Basics of Open Data

Facts and Figures about Open Data

Open data means allocating appropriate licences to data to make it freely available to the public and usable for a wide variety of output channels. Open data is data that can be used, shared and reused by anyone for any purpose. Use restrictions are only permitted to safeguard the origin and openness of knowledge, e.g., by naming the author or using a share-alike clause.

As not all data can be made accessible immediately and with the highest possible degree of openness, a step-by-step approach is recommended. Tim Berners-Lee's 5-star deployment scheme for open data classifies the degree of openness of data sets.

Tim Berners-Lee's 5-star deployment scheme for open data classifies the degree of openness of data sets, ranging from one star PDF to five star LOD format.

* make your data available on the web (whatever format) under an open licence

** make it available as structured data (e.g., Excel instead of image scan of a table)

*** make it available in a non-proprietary open format (e.g., CSV instead of Excel)

**** use URLs to denote things so that data can be linked

***** link your data to other data to provide context

The free use of data can lead to new kinds of reporting and analyses and trigger new products, services or business models. Open data is therefore key for innovation.

What Is Structured Data?

For data to meet the criteria of open data it must be structured in a uniform way and made available in a machine-readable format so that it can be filtered, searched and processed by other applications.

The order and labelling of data is perhaps the most important basis of open data. Without it, information will not be found.

To structure and uniformly describe data the de facto global standard Schema.org is widely used. Schema.org is an ontology, i.e., a collection of terms to describe certain things on the web and their relationship to each other. On websites, Schema.org is integrated into the source code of the page and not visible to users. Embedding makes the content machine-readable and machine interpretable.

Simplified example: Structured data according to Schema.org

Schema.org is not a finished product and expanded on an ongoing basis. Certain properties, e.g. to describe MICE data sets, may not yet be mapped in Schema.org. Vocabulary is being extended in the context of domain specifications.

Clearly Defined Licences for Free Use

Rights for images, video and text must be clearly defined in licences in order to make data available for open use. The Creative Commons (CC) licensing system is recommended. Creative Commons is a non-profit organisation that has developed a range of standard licence agreements that allow creators to grant the public rights to use their work. Different Creative Commons licence types provide for different uses. The preferred licences are CC0 ("No Rights Reserved"), CC BY (Attribution) and CC BY-SA (Attribution, Share-Alike), which allow free use and redistribution under their respective terms. In addition to the CC0 licence, the CC BY and CC BY-SA categories allow commercial use, which is a requirement for open data.

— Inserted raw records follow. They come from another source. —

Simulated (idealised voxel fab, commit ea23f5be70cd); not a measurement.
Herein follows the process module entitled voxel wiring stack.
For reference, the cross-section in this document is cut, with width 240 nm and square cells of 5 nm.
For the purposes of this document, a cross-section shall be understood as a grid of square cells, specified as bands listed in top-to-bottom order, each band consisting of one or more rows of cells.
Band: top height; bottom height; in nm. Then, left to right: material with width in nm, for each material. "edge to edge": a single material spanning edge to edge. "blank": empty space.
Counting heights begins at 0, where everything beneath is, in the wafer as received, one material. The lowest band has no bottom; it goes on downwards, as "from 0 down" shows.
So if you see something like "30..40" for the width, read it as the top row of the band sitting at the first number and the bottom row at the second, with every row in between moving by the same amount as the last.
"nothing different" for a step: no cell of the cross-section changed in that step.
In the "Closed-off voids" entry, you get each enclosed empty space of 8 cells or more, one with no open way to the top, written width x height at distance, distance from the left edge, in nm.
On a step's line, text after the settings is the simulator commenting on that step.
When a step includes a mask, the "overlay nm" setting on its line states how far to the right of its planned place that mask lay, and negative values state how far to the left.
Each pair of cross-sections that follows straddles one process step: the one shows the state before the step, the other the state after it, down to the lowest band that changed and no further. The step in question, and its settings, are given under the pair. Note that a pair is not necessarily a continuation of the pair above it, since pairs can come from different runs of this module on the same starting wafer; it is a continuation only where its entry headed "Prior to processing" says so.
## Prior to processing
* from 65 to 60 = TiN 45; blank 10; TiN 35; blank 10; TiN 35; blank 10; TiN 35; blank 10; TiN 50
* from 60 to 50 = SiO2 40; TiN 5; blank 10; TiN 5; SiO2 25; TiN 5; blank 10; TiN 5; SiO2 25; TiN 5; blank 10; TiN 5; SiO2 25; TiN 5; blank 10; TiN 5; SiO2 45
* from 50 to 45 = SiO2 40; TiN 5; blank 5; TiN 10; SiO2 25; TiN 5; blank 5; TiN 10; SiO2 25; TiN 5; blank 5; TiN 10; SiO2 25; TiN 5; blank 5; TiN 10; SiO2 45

The CC0 marking of Creative Commons | © Creative Commons — Visual for marking a CC0 license under Creative Commons

Connecting Data in a Knowledge Graph

Providing German MICE data as open data is a first step towards more visibility and reach. However, only when data is connected and interrelated can benefits and added value be realised.

A knowledge graph is a semantic database. By connecting data in a knowledge graph, a network of objects (e.g. people, places, organisations, events, etc.) and the relationships between these objects is created. Information about venues, for example, can be linked with infrastructure data, travel information, sights at the location, etc.

Knowledge graphs are particularly well suited for complex and nested queries and analyses. The branched graph structure enables finding connections that are otherwise difficult to visualise. A knowledge graph does not have a fixed pattern, but is flexibly adaptable. Data sets can be added to the graph as needed by relating them to an existing data set. Individual data points and their relationships to each other are managed independently of the output channel. This allows for data being delivered in various types of context, different ways and across a range of channels.

Target Groups of the Open Data Knowledge Graph

The Open Data Knowledge Graph is freely accessible to all interested parties such as global sales platforms, tourism and MICE service providers or start-up companies in order to generate new services from the linked data - and, of course, the use of the data also opens up new opportunities for providers (data providers) to create offers for their customers.

The target groups for these new services in the tourism sector are end consumers, i.e. tourists planning a holiday trip or on site at the holiday destination. In the MICE sector, on the other hand, event planners are addressed, meaning that use here is primarily B2B orientated.

The data models stored in the tourism and MICE sectors are correspondingly different. The set-up of the Knowledge Graph with its own MICE subgraph and the various options for feeding data into the graph take account of the different requirements and uses in the tourism and MICE sectors.